By Scott Smith on Jan 25, 2007 5:36PM

Acoustic folk-rock artist Martha Berner has a certain power.

2007_01_berner.jpgHer live shows are revelatory. An artist in the Machine Records stable, she managed to deliver a solid performance with her full band at the label’s holiday party at Schubas last December, despite a bout of laryngitis that harshed her otherwise gifted voice, which moves easily from dreamy falsetto to a pleading alto. (We imagine the hot toddies she was sipping helped a bit.)

Berner’s next full-length is due this summer, but this week she released an EP called Ten Tiny Little Pieces. On her previous album, This Side of Yesterday, the arrangements were often too delicate (“Dear Franklin” being a notable exception). It’s a flaw not found in this EP; in the title track, all of Yesterday’s elements are still present (strings, harmonica, and rhythmic acoustic guitar supporting wistful romantic memories), but the final product conveys the kind of strength found in Berner’s live shows, even in a story about crippling sadness. It’s refreshing to hear a song about heartbreak that has a streak of defiance running through it.
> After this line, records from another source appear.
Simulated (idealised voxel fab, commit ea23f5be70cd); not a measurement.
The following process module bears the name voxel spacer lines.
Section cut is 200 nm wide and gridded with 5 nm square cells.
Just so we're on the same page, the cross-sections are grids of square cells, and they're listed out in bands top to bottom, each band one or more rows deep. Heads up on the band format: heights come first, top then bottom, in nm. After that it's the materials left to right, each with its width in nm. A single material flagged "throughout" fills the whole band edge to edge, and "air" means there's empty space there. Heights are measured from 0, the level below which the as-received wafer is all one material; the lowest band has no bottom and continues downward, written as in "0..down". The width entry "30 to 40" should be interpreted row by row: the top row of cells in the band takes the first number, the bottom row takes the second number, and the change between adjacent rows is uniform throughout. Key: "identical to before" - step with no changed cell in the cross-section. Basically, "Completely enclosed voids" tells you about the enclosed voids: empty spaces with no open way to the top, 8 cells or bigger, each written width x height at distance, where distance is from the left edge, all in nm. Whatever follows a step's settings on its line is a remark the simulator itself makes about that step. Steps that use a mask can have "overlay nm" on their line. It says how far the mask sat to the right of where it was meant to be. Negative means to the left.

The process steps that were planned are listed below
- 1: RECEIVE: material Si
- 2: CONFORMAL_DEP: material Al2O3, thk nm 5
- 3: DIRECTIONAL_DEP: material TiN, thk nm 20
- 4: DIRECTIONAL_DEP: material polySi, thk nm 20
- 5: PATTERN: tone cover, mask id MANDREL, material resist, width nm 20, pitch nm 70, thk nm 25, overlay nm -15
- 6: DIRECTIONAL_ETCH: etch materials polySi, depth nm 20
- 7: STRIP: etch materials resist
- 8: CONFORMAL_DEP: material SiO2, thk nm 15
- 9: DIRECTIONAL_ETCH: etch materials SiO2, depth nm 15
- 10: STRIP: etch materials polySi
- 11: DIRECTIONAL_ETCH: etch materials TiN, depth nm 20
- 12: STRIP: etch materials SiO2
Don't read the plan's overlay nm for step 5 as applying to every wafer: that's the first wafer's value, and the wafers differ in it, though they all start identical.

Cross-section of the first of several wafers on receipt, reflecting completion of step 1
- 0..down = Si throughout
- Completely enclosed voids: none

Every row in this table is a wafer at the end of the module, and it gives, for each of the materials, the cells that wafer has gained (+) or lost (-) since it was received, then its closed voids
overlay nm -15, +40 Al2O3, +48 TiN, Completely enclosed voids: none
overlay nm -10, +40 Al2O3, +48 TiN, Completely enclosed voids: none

The rest of the disc is a lighter affair, filled with the kind of warm details and remembered conversations that make Berner’s songs seem so familiar, even when she’s singing about places you never been or people you’ve never met. The familiar keyboards of May Or May Not’s Zaid Maxwell show up on the cover of the Velvet Underground’s "Sunday Morning" and "Wait For Me," a foot-stomping, rave-up that crackles with hope and optimism, thanks in part to Berner’s sunny coronet parts.

Now settled in Chicago, Berner plays a local release party for Pieces tomorrow before she heads out on a national tour, which will undoubtedly inform her next album. She performs at Lilly’s (2531 N. Lincoln), a bar we’ve always felt was an oasis of good music in a sea of backwards baseball caps and quarter drafts. With winter now arrived, here’s hoping they keep some bourbon and honey on hand, just in case. After all, a certain power requires a hot-burning fuel.

Martha Berner, Friday, Lilly's, 9 p.m., w/Hayward Williams and Cabin, $5.